Political uncertainty, trade wars and regional economic worries are shaking consumer confidence, and TV prices continue a precipitous decline. These and other factors will combine to produce an overall slightly down year in overall consumer technology sales, according to market research company GfK. Depressing units sales and revenues in 2019 will be declining TV and smartphone purchases and average selling prices, while gaming gear, smart speakers and both major domestic and small appliances continue to be industry bright spots.
Overall industry sales of brown and white goods are projected to total of 1.011 trillion euro – or $1.12 trillion – this year, according to GfK, down a smidge from last year’s $1.013 trillion euro – $1.118 trillion – which represented a 3.6 percent growth over 2017. In 2017, industry sales revenues rose 7.4 percent over 2016.
Things seem to be down all over according to GfK. North America’s share of the worldwide consumer technology market also continues to drop, losing 2 percent over last year dipping to just 19 percent of global CT sales revenue. Only developing Asia sans China showed a regional global market share increase, rising 3 percent to 8 percent of the world market. China lost 3 percent of its global regional market share, but still represents the largest chunk of worldwide sales revenues at 27 percent.
“Overall, the market seems to be in a stable situation despite all critical factors like trade wars, Brexit or economic downturns in several countries,” explained Hans-Joachim Kamp, chair of the supervisory board of gfu Consumer & Home Electronics. “However it is impossible to foresee how these factors will influence the markets in the near future. In some countries we already see decreasing data in terms of the consumption climate and the willingness to buy.”
For the first time since their appearance a decade ago, sales of smartphones – still the dominant sector of the CT industry – are projected to fall below the previous year’s totals for the first time, both in units and dollars. According to GfK, global smartphones sales are projected to fall 1 percent to 1.407 billion units, and slip 2 percent in revenues to 445 billion euros, or $491 billion. Smartphone revenue slippage can be attributed not only to slightly fewer phones being sold but to a not-so-minor drop in the average selling price from 316 euro in 2018 to 315 this year.
The other major CT category, TV, also will suffer setbacks in 2019. Overall, units sales are forecast to fall 2 percent to 208 million units, and a whopping 6 percent loss in revenues, largely attributable to a 3 percent fall in the average selling price.

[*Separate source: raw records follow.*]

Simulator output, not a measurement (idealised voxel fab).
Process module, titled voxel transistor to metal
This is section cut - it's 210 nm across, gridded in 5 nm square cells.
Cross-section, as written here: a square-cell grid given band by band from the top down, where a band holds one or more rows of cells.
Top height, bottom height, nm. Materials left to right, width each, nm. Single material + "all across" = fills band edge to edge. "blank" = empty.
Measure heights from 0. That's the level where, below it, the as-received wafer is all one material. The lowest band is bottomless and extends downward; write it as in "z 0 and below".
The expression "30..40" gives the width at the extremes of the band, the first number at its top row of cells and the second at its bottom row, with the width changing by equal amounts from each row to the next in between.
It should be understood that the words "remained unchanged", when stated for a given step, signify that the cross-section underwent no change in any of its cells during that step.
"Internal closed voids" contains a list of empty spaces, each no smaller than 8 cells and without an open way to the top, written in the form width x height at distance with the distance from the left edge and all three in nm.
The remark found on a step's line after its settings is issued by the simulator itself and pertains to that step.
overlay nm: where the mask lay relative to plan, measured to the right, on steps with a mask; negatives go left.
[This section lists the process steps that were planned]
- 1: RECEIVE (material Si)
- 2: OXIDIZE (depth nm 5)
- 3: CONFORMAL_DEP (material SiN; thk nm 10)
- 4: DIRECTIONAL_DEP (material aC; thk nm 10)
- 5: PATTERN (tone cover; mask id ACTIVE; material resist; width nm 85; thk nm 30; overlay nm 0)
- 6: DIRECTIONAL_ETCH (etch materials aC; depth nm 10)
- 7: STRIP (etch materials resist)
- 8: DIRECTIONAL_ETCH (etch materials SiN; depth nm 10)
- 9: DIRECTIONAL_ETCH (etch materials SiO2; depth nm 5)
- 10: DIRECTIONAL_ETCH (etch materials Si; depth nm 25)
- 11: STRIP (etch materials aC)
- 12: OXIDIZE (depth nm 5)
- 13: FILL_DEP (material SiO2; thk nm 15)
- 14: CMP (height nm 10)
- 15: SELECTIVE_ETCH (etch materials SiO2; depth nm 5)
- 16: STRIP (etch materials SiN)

One opportunity to make up revenues may be consumer’s escalating interest in larger sets, according to GfK. In 2016, 50-to-59-inch TVs accounted for 29 percent of all TV sales; in 2019, however, these same sized sets will represent 35 percent of all TVs purchased. Similarly, 60-to-69-inch models now comprise 17 percent of TVs sold, compared to just 10 percent of the market three years ago.
“We sell TV sets with bigger screens and much better technology but the prices are going down and down,” observes Kamp. “Nevertheless our gfu survey has shown an untapped market potential for several years: an enormous gap between the average amount of money customers are willing to spend for a new TV set and the actual average price for all sold TV sets.”
The popularity of bigger screen TVs runs parallel with consumers snapping up 4K TVs – both traditional LCD LED models as well as OLED, especially in Europe where more OLED sets from a wider variety of suppliers are available. GfK says UHD TVs will total half of all TVs sold this year, a projected increase of 13 percent. Sales of OLED models will reach just 3.7 million units in 2019, but that represents an increase of 32 percent compared to 2018.
Despite increased uptake of bigger TVs, the average selling price for both LCD and OLED UHDs will plunge an eye-opening 11 percent this year.
“It’s a pity,” Kamp continues, “[that] the industry and the retailers are not able to get more money out of the customer’s wallet [for larger screen TVs], even though customers would be willing to spend more. We think stronger efforts of trade and industry to take advantage of this opportunity is more than desirable.”
While sales of smartphones and TVs are disappointing, appliances, smart speakers and especially gaming gear are rising.
According to Futuresource, factory shipments of smart speakers will jump from 53.1 million units last year to 81.3 million this year, an impressive 53 percent YOY improvement, while GfK says sales of gaming gear will leap 14.3 percent in 2019. “Notebooks, monitors, keyboards, mice and headsets for gaming purposes are performing very well,” says Kamp, who cited the excitement around e-sports as a sales spark.
The increasing transformation of appliances into smart AI-driven digital devices is prompting increased sales. A slight 2 percent rise in unit sales of major domestic appliances (MDA) is forecast by GfK, and sales of small appliances, buoyed by personal care, coffee makers and wellness devices, will experience a healthy rise of 9 percent in 2019.